Perry, Dewhurst crony chosen to "fix" TxDOT
Link to article here.
Does anyone honestly believe that a man tied this closely to Rick Perry and David Dewhurst, two of the architects of all that's wrong with TxDOT, is actually being hired to "reform" TxDOT? The appearance of an overhaul is underway, but genuine reform of this BROKEN agency CANNOT happen without new leadership from the Governor on down. Perry appoints the 5 member Transportation Commission that has implemented Perry's toll agenda, the one that includes selling Texas freeways to his foreign cronies who then charge Texans 75 cents a mile to use our PUBLIC roads!
Former Perry aide, corporate lawyer to head TxDOT overhaul
Jay Kimbrough, often tabbed when agencies are troubled, will get $360,000 in salary and benefits, while Howard Wolf will work as a volunteer
By Ben Wear
AMERICAN-STATESMAN STAFF
Published: 8:57 p.m. Friday, July 2, 2010
The reconstruction of the Texas Department of Transportation took on two experienced architects Friday.
Jay Kimbrough , a former chief of staff for Gov. Rick Perry, will be paid almost $360,000 in salary and benefits over the next 14 months to run the day-to-day operations of a small team being assembled.
Howard Wolf , who retired from the Fulbright & Jaworski law firm in 2003 after 44 years and is acting chairman and general counsel of Falcon Seaboard Co., a corporation owned by Lt. Gov. David Dewhurst , will assume more of a chief executive officer role, officials said.
Wolf, 75 , is serving as a volunteer and will not be paid a salary.

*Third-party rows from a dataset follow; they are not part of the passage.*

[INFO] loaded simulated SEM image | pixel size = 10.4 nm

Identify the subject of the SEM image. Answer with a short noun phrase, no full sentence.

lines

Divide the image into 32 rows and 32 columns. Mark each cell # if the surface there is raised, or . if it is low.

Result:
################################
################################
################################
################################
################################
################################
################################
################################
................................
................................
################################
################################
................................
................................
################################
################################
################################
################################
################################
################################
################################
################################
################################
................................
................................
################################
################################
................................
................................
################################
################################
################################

Their task: Take the voluminous
analysis and recommendations of a recent, 627-page management review of TxDOT, as well as earlier critiques by the Texas Sunset Advisory Commission and various auditors, and make genuine change at the agency in charge of Texas highways, airports, rural transit and ferries.
Given the $2 million cost of that management review released in late May, Kimbrough's compensation and what will be paid to other team members, managing an overhaul of TxDOT could cost something close to $3 million . Bill Meadows, who serves on the five-member Texas Transportation Commission, which brought on Kimbrough and Wolf, said it would be money well-spent. Meadows said although the agency's district offices do yeomanly work building and maintaining transportation facilities, he has been less satisfied with what's going on at the top.
"My frustrations have really been more management, vision, direction," Meadows said. With money drying up for TxDOT, Meadows said, "we better be creative, we better be innovative, we better be open. My experience is that we are not always there."
Kimbrough, 62 , has specialized over the past 15 years in parachuting into troubled Texas government bureaucracies and, through an aggressive management style appropriate to his early adulthood as a Marine, making things change. Aside from his most high profile jobs, serving as conservator briefly of the Texas Youth Commission in 2007 and as Perry's chief of staff in 2008 and 2009 , Kimbrough also intervened at the Texas Commission on Alcohol and Drug Abuse, the Texas Commission on Private Security and, most recently, the biodefense program at Texas A&M University. Until this hiring Friday by TxDOT, he was a special adviser to the A&M board of regents.
Kimbrough has "a great track record," said state Rep. Joe Pickett, D-El Paso , chairman of the House Transportation Committee. "I know the guy. He's not going to take any (guff) from anyone, including me."
Wolf, aside from his long and varied service as a partner with Fulbright & Jaworski, has served on a number of corporate boards over the years, often as chairman. He has been in private law practice in Austin since 2004 . He served two terms on the Sunset Advisory Commission, starting in 2003 , as a Dewhurst appointee.
The massive review of TxDOT by Grant Thornton, one of the six largest accounting firms in the world, cited TxDOT's insular culture of engineers — overwhelmingly with degrees from the University of Texas and Texas A&M — as "a tremendous strength, but also can act as a tremendous inhibitor to internal change and to the ability to understand, accept and respond to an evolving external environment."